Stress less when parallel parking?
Friday 05 November 2010
If parallel parking causes your palms to sweat, carmakers have just the thing. A new study by Massachusetts Institute of Technology and Ford Motor Company revealed that drivers showed reduced heart rates and stress levels thanks to an automatic parking-assist system.
Announced in a November 4th press release, the study analyzed 42 drivers using EKG monitors to measure stress - i.e., skin conductance, skin temperature, peripheral blood flow, muscle tension, and heart rate - when parallel parking or backing into concealed parking spaces. The results suggest that drivers are less stressed about challenging parking maneuvers when they get a little help from an automatic parking-assist system.

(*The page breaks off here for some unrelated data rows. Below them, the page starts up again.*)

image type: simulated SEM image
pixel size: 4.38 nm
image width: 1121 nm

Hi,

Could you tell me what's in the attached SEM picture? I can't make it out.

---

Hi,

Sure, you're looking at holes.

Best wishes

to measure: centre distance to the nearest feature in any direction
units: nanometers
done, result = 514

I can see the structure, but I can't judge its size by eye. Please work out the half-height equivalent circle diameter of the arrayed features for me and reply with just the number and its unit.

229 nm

Ford, which uses the technology in many of its models, enlisted the aid of MIT New England University Transporation Center to discover how it helps drivers. The study, which lasted nine months, found the average heart rate of drivers dropped by 12 beats per minute while using Ford's Active Park Assist technology. Drivers also reported feeling less stressed and having "positive reactions" to the new technology.
The system uses sonar to guide the vehicle into a parking spot, and the sonar can determine if the vehicle will have enough space to park. The driver controls the brakes and thrust, while the computer turns the vehicle into position. The study factored in the difference in heart rate acceleration caused by physically turning the wheel.
Toyota Motor Corporation developed the first automatic parking system in 2003 for its hybrid Prius models and later Lexus adopted the system. Many carmakers have sinced followed suit, offering their own versions of the system.